You have to know where you are going BEFORE you get on the flight.

You have to know where you are going BEFORE you get on the flight.

All forms of user acceptance testing reduce project risk. Agile user acceptance testing just does it better. I could stop here and this would a short entry today, but I guess I’ll go ahead and make my point.

User acceptance testing (UAT) is most effective in reducing two forms of risk. The first is the risk of doing the wrong thing. In user acceptance testing, users interact with the software (or product) and make sure that it accomplishes what they need. Simply put, if the project team builds something that does not accomplish what the project stakeholders require, no business value is delivered. The second major form of risk that UAT targets is the risk of doing the right thing the wrong way. Assuming that the team has solved the proper business problem the solution needs to be delivered in a manner that can be used. Functionality with a poor UX or form factors might be technically correct, but is less valuable than it could be.

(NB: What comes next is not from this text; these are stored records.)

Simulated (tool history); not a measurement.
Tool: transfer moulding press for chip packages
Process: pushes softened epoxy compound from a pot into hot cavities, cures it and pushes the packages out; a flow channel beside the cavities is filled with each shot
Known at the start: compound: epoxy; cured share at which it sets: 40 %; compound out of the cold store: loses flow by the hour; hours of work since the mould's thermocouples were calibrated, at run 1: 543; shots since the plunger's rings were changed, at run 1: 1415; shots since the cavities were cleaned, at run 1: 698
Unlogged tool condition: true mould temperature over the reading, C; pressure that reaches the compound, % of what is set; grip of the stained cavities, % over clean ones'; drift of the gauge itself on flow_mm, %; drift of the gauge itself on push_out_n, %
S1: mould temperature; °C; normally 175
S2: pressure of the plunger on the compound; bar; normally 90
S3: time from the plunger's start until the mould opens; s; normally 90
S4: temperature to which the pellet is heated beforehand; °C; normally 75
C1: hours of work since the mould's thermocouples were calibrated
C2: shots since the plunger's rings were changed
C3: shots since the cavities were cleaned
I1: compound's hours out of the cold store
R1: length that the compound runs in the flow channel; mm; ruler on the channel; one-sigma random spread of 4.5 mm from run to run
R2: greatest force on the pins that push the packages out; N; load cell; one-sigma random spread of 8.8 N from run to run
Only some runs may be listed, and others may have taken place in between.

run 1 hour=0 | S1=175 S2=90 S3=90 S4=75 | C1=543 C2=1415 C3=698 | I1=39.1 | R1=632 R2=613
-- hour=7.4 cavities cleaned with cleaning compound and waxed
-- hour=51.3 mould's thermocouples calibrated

Classic user acceptance testing is done at or very near the end of the project and is based on the project requirements. The classic testing V-Model shows the progress from requirements to code and the linkages between deliverables and the tests that are based on those deliverables. The problem in the process that is inferred from the V-Model is twofold. The first is the feedback delay that is caused by waiting until the end of the project in order to test for acceptance. Ultimately the act of testing reduces the risk of delivering both the wrong thing and the right thing done wrong. The risk is dealt with by finding problems and rework at the end of the project, which if there are deadlines can cause secondary problems.  Pressure and stress can lead to shortcuts, technical debt and worse – defects that impact production. The second problem is the implied separation of the user acceptance test cases from the requirements. Organizations that consider user acceptance tests cases as a separate deliverable from the requirements typically forgo the knowledge that integrating the two documents provide.  In some organizations proxies, such as independent test groups (not real users), develop user acceptance test cases based on their interpretation of the requirements. This further foregoes possible feedback until the tests are executed, but at least the final user acceptance test provides an avenue to connect the requirements, test cases and functionality through the execution of acceptance testing, albeit late in the process .

Agile user acceptance testing builds on the risk reduction properties of the classic UAT. Acceptance criteria are written as part of a user story directly linking what is needed with how it will be proved. Linking the story and the acceptance criteria creates an unavoidable feedback loop that reduces both the risk of building the wrong thing or the right thing wrong. The combination of a definition of done that includes acceptance testing and Agile’s short time boxes that deliver potentially shippable functionality means that acceptance testing is performed as part of each sprint. The test-early-and-often mantra generates feedback that reduces risk earlier in the project. Finally, given that acceptance criteria are usually executed over and over as the project evolves, acceptance criteria are subject to heavy scrutiny. This helps make sure they are testing the right concepts in the software.

User acceptance testing reduces project risk. Regardless of whether you are doing Agile, lean, waterfall or something in-between, you should be doing UAT. However if you want to be truly effective and efficient, Agile user acceptance testing is far superior to other methods.